Bishop Gary Gordon of Whitehorse shares a laugh with an aboriginal woman during the Truth and Reconciliation Commission's event in Vancouver.


Bishop Gary Gordon of Whitehorse shares a laugh with an aboriginal woman during the Truth and Reconciliation Commission's event in Vancouver.

October 14, 2013

Twenty-six priests, sisters, and lay people listened to tragic stories of former residential school students one-on-one and offered apologies on behalf of the Church for the crimes at the recent Truth and Reconciliation Commission event in Vancouver.

"It's not easy to listen to the pain," said Sister Denece Billesberger.

Volunteers who signed up for two-hour periods during the Sept. 18-21 healing event were available to listen to any aboriginal person who wished to speak personally to someone from the Church. Many would only speak to a priest or sister.

Catholic, Anglican, Presbyterian and United Church representatives were present. Billesberger, who organized the Catholic efforts, said volunteers received a short orientation on what to expect and how to react.

They "had some knowledge of the harm that was done and were able to listen to the pain and respond in a gentle way," she explained.
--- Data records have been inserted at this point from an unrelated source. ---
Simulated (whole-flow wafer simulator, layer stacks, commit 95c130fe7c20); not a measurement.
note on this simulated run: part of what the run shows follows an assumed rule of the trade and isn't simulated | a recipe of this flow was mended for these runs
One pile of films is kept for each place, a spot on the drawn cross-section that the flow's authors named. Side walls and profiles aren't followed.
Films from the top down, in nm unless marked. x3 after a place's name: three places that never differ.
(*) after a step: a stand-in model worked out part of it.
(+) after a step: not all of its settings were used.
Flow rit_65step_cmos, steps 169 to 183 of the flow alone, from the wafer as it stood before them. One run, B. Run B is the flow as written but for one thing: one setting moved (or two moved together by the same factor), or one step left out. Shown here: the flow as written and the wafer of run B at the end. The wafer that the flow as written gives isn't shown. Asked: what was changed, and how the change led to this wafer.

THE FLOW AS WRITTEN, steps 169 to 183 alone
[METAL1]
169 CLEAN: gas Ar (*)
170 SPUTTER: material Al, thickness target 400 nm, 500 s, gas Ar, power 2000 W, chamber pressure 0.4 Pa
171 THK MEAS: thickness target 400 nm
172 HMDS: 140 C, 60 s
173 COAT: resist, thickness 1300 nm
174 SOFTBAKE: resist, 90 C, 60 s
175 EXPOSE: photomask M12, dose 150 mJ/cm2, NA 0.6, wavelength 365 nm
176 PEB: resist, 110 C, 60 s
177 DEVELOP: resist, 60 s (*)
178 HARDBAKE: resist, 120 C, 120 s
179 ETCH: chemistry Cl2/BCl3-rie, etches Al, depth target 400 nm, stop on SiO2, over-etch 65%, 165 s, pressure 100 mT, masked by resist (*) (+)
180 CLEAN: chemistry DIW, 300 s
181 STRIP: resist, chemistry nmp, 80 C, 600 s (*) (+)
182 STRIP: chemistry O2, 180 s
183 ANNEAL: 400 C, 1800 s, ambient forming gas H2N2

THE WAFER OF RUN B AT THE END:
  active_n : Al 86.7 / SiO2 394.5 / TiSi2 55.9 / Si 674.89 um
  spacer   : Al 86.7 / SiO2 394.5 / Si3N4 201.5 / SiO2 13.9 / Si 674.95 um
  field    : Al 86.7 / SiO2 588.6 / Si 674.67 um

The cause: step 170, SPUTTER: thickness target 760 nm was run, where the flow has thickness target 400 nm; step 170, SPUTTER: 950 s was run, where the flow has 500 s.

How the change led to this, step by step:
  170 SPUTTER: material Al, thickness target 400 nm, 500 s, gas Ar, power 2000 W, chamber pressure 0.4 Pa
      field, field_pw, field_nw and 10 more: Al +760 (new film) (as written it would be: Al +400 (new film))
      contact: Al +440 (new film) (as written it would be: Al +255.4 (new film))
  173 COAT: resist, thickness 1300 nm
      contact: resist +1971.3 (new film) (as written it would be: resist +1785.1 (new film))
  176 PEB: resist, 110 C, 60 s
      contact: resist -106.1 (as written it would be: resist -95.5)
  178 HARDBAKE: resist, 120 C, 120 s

When a native person asked to speak to her in the curtained spaces in the "Churches Listening to Survivors" area, Billesberger had to listen without becoming defensive. "I tried to respond from my heart to their heart," she recalled.

"It was an amazingly grace-filled time to be trusted by them and to hear their stories of intense grief," said Sister Fleurette Sweeney.


Sweeney spoke with four aboriginal people and found "some were very angry" with the Catholic Church. She admitted offering an apology was difficult.

"It was ignorance, not bad will, that motivated us," she stated. "It's almost overwhelming for me to realize how ignorant we (Catholics) were even to consider the government policy" and "not have the discernment power" to reject it.

She told former residential school students she was sorry the Church was "complicit through ignorance."

Near the curtained spaces was a space where up to eight native people could speak to Church representatives in a public setting. They sat in a circle and took turns speaking while passersby watched and cameras recorded.

Sister Cecelia Hudec participated in one of these gatherings. "All the feelings come up when they start to tell their story," she said.

One aboriginal woman in the circle was a student at a residential school in Cranbrook which was operated by the Sisters of Charity-Halifax, Hudec's congregation. Hudec was shocked and affected to learn this.

"I had to take a deep breath, pause and realize that I was a spokesperson for the Church," Hudec explained. "I tried to listen to her objectively and with compassion."

The woman shared her experiences with anger. Hudec offered a short apology. "I listened to you with my head and my heart and I am very sorry for what you experienced."

She added that the Catholic Church has power, which it has used for various means in the past, and expressed her hope that it use the "power of love" in the future.

Sister Roberta Mullin also encountered a former residential school student carrying hatred for the Church. He spoke to her as if she had been the cause of his pain.

The sister let him speak. "I knew he wasn't talking to me," but to his abusers, she explained.


Rennie Nahanee, First Nations ministry coordinator for the Vancouver Archdiocese, said sharing one's experiences of residential schools with a member of the Church aids in healing.

"It takes it out of the obscurity of your mind," added Hudec.

Billesberger pointed out apologies are required for healthy relationships. "If someone has caused you pain, and they do not acknowledge the fact that they have hurt you or say they are sorry, how easy is it for you to forgive and move on?"